A Tale of Two Cities
Pete Peterson and the Davenport Institute help revive public trust in the city of Bell.
In July 2010 the Los Angeles Times infamously outed the City of Bell, California, for awarding its city officials the highest salaries in the nation.
The report opened up the city’s government to scrutiny, since the salaries were disproportionately large compared to bell’s underperforming economy and particularly high rate of unemployment.
Eventually, a number of city officials were arrested—leaving the citizens of bell without a functioning government and the city’s coffers depleted.
In stepped Ken Hampian, the recently retired city manager of San Luis Obispo and an advisory council member of Pepperdine’s Davenport Institute for Public Engagement and Civic Leadership at the School of Public Policy. He was named Bell’s interim city manager in September 2011 and turned to his longtime allies at Pepperdine for advice, launching what has become a significant partnership in the city’s reconstruction.
In a series of discussions beginning January, Davenport director Pete Peterson began advising Hampian and Bell’s new leaders about the 2012-2013 budget drafted this spring. “I was brought in as an advisor to their budgeting process, as one of the first things they’ve tried to do is open up their annual budgeting process to more public scrutiny,” Peterson explains. “New city staff are in place, as well as an entirely new city council, and they want to make the city more participatory and transparent—particularly in its financial dealings.”
The city is crippled by its reputation right now, he says, and the citizens of the town are furious about the betrayals levied against them, which allegedly include the city officials discouraging or repressing civic engagement, inflating property taxes to line their pockets, and instigating voter fraud in order to quietly pass self-benefiting decrees. Though angry, however, the citizens are not sure of how to approach healthy civic engagement.
“The history there, or at least the recent history, is of Bell’s government being so private that now you can see people coming to budget workshops with a fair degree of caution,” Peterson observes. “The concept of engagement with the local government is such an entirely new experience.”
When Hampian, Bell’s staff and council wanted to engage their residents, they asked Peterson to consult on a regular program of annual budget workshops in which the budget would be assembled with participation from taxpayers. He helped kick off the process in January by co-facilitating the first “Goal-Setting Community Forum” in Bell’s Community Center, which drew a modest crowd of intrigued citizens for a Saturday morning of brainstorming, discussion, and informal vote casting on the most important issues needing immediate attention.
The meeting gave ordinary, tax-paying residents of Bell the chance to prioritize for themselves what action was needed after years of governmental isolation and neglect. “It was very encouraging to see a fairly decent turnout from folks that had simply never been invited to something like this before,” Peterson notes, adding that the feeling throughout the forum was quietly hopeful about a new era for the city.
Since his involvement with the city began, Peterson’s partnership with Bell’s new and interim management has served as a living, breathing case study of public engagement and civic renewal, one that he hopes will inspire other cities to adopt further dialogue between local government and residents. “I’ve been tremendously encouraged thus far by both the citizens of Bell and the new city leaders, who have been at the forefront of trying to change the identity of a city now known as a symbol of corruption.”

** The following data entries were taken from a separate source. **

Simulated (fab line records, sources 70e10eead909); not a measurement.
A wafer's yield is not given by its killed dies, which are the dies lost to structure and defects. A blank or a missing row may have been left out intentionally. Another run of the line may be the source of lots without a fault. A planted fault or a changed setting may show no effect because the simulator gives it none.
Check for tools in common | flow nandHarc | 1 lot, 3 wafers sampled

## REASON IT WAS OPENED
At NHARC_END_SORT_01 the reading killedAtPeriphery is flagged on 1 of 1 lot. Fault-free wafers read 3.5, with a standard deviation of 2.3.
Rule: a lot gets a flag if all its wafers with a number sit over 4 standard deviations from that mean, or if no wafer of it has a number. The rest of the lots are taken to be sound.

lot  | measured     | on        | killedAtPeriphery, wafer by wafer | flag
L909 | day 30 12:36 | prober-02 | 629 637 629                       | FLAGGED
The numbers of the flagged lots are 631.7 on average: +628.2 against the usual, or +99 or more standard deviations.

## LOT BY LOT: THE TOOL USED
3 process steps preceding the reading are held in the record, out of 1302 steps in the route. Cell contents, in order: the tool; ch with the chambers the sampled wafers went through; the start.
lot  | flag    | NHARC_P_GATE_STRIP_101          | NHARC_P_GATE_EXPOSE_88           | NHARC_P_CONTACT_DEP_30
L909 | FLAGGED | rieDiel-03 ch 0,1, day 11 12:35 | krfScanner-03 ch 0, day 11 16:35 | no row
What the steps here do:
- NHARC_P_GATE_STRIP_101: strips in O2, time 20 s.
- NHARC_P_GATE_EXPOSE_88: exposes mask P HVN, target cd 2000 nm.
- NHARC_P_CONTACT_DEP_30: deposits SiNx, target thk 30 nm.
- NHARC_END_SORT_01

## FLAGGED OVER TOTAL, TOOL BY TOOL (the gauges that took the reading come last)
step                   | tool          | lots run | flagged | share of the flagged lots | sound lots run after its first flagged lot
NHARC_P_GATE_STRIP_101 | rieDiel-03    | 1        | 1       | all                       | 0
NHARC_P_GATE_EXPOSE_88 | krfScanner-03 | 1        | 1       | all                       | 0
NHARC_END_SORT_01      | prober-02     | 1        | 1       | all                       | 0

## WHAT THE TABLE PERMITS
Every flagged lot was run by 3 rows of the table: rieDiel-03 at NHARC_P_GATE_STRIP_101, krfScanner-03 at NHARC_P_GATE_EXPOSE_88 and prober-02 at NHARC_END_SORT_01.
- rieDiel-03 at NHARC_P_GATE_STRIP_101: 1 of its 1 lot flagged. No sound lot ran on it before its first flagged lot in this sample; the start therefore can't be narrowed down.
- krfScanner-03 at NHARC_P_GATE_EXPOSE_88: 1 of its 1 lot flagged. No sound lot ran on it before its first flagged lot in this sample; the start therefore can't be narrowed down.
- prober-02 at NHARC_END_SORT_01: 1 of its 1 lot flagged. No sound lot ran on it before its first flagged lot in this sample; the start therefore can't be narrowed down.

The partnership also strengthened ties between the Davenport Institute and Hampian, who was named the institute’s 2012 city manager-in-residence. After three months as an advisor, Peterson has transitioned into a consulting role, while Hampian visited the Malibu campus in March to present a lecture about his experiences rebuilding Bell in the wake of scandal. Peterson hopes that the Davenport Institute will continue to work with Bell and other California cities in crisis in the future. This summer, Peterson helped place a recent SPP graduate in a summer-long position at the City, and this fall, Peterson is due to bring a Bell council member and staff person out to Washington, DC’s Hudson Institute to talk about the public’s role in budget processes.
“What’s been interesting for us as a small nonprofit institute that supports legitimate public policies around the state is that if we can make these leaps as an institution in just seven years, then anything is possible for us.”
Listen to Episode 54 of the Pepperdine People Podcast series, in which Peterson and Hampian discuss their roles in, and the future of, the City of Bell.
School of Public Policy graduate Sandeep Kaur (MPP '12) received a summer internship with the City of Bell. In the following Q&A, she shares her experiences on the front line of a new era in Bell's history...
Did the City of Bell case interest you when the story broke?
The City of Bell is a very interesting case. I still wonder how this all happened when we have auditors' set, who audit cities thoroughly. The roots of corruption were only spread out among the senior management. Why didn't anyone raise their voice to say something? It's still a mystery to me.
As a California resident and public policy master's student, what were your thoughts on the situation at first?
A lack of good leadership and policies explain this situation really well. The city manager was corrupted so much that he didn't even consider the impact on Bell residents. After all, a city generates revenue through its residents and their money paid those high salaries. Instantly, I recalled a lecture on leadership from professor Ted McAllister's class, about why a good leader is important for the society. Public Policy isn't just making a difference as everyone mentions, it's about fixing policies and leading the right way.
What did you hope to accomplish through your internship?
I hope to learn to differentiate between right and wrong. City of Bell is in this mess because there was no one who questioned the policies and instead followed the leader with blind trust. Obviously, I hope to gain experience that will take me far in my future goals.
What have been your responsibilities as an intern at the City of Bell?
So far, my responsibilities have been generating content for the new website that the City of Bell is planning to launch in January 2013. I gather all the information on the six divisions of Community Services Department, so the Senior Analyst can turn it to the web designers. In addition, I have written letters in response to residential complaints and assisted with policies for the Community Services Department, for instance, what types of rules and regulations need to be followed when alcohol is permitted in private events held in hired public buildings.
Have you encountered any challenges personally, as an intern?
Gathering information can be a bit challenging because the recent problems and staff turnover has created inconsistencies. I interned with the City of Anaheim last summer and it was noticeably more efficient.
Are you pleased with the progress made so far in Bell?
Somewhat. I believe my primary focus should be on lack of policies that the Community Services Department is suffering. My degree has taught me how to think critically and analyze situations before tackling them. This internship ends on September 1 and my plan is to work for a local government, even if it's out of California.